I wonder if Adam Sandler's getting restless. His new comedy, I Now Pronounce You Chuck and Larry, is doing well at the box office, as predicted, but his three "serious" films—Punch-Drunk Love (2002), Spanglish (2004), and Reign Over Me (2007)—all did poorly. His comedy fans didn't follow him to those films, even though all of them received good reviews, or at least reviews that praised Sandler for going outside his comfort zone, and it’s not like he went that far outside that zone for Punch-Drunk Love (although the movie was a lot quirkier than his standard fare, thanks to writer-director Paul Thomas Anderson).
Lots of movie stars, including Brad Pitt and Angelina Jolie, maintain a "one for me, one for them" filmography, and if Sandler's satisfied with his non-wacky films not making much money, more power to him. But I wonder ... and I sort of worry ... but mostly I wonder.
I do think Sandler has to be one of the nicest megastars working today. I don't find his comedies to be all that funny, but I admire him for remaining loyal to his friends. His comedies are shot by the same stable of directors (Dennis Dugan helmed Happy Gilmore, Big Daddy, and Chuck and Larry; Peter Segal shot Anger Management, 50 First Dates, and The Longest Yard; Frank Coraci directed The Wedding Singer, The Waterboy, and Click; and Steven Brill was forgiven for 2000’s Little Nicky, Sandler’s only comedy bomb, and allowed to direct 2002’s Mr. Deeds, which was a success), and they're populated with the same stable of early-'90s Saturday Night Live costars (Rob Schneider, David Spade, Kevin Nealon, Chris Rock if he's got nothing better to do).
Sandler even produces movies like The Master of Disguise, The Benchwarmers, Deuce Bigalow: European Gigolo, and Dickie Roberts: Former Child Star for his SNL friends to star in. They all look like they were written over the course of a weekend and the first draft was then rushed into production, but it's still nice that Sandler helps those who are less fortunate when it comes to fame.

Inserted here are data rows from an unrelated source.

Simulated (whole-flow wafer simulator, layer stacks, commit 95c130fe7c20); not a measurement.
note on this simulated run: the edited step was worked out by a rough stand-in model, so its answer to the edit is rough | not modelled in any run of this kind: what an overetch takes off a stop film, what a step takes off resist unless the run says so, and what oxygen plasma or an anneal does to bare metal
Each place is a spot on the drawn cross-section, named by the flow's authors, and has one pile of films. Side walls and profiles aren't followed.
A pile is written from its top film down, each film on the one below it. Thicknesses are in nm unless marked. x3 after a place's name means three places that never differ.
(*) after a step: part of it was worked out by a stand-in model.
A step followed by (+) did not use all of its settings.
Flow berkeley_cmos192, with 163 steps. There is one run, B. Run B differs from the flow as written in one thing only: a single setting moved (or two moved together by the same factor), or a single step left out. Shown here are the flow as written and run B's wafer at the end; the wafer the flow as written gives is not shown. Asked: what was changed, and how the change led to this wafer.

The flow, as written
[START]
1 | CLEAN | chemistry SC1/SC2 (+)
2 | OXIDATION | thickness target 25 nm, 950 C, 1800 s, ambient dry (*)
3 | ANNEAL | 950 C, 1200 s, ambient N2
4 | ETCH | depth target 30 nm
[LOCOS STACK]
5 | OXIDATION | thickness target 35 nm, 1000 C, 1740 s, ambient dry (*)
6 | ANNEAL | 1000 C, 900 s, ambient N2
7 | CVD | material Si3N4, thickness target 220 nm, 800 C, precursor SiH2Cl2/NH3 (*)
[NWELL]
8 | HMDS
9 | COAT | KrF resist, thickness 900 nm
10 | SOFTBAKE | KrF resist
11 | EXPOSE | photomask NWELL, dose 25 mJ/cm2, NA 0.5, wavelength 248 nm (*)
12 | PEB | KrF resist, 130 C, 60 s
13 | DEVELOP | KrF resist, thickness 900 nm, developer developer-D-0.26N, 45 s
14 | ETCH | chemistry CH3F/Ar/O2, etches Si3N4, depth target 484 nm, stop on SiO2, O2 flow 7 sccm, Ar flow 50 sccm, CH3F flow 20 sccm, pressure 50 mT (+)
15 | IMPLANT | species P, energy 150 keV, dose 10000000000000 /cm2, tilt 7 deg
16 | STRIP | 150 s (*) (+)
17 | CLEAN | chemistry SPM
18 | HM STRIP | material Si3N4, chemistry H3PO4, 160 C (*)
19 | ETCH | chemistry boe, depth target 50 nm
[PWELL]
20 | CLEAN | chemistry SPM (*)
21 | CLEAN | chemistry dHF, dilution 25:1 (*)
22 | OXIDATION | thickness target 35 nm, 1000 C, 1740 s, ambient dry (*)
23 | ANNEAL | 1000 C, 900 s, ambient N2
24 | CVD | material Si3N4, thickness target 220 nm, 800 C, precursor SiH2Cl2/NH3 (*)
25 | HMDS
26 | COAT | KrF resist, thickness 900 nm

Let me rephrase that—it's nice that he helps out friends who have comedic talent, even if that talent is temporarily MIA. (David Spade is a prime example of "funny on the small screen, completely and utterly lost on the big screen.") But Sandler also has a habit of putting non-SNL friends like Peter Dante, Jonathan Loughran, and Allen Covert in his movies. Dante and Loughran stick out like sore thumbs when they appear onscreen, and even though Covert can act, he didn't need his own Sandler-produced vehicle, 2006's Grandma's Boy, which naturally costarred Dante and Loughran. I can’t imagine Sandler playing hardball with a studio in the sense of "I'm not doing your big summer comedy for 2009 unless you let my junior-year roommate at NYU star in a movie he wrote about a magical bong," but anything's possible.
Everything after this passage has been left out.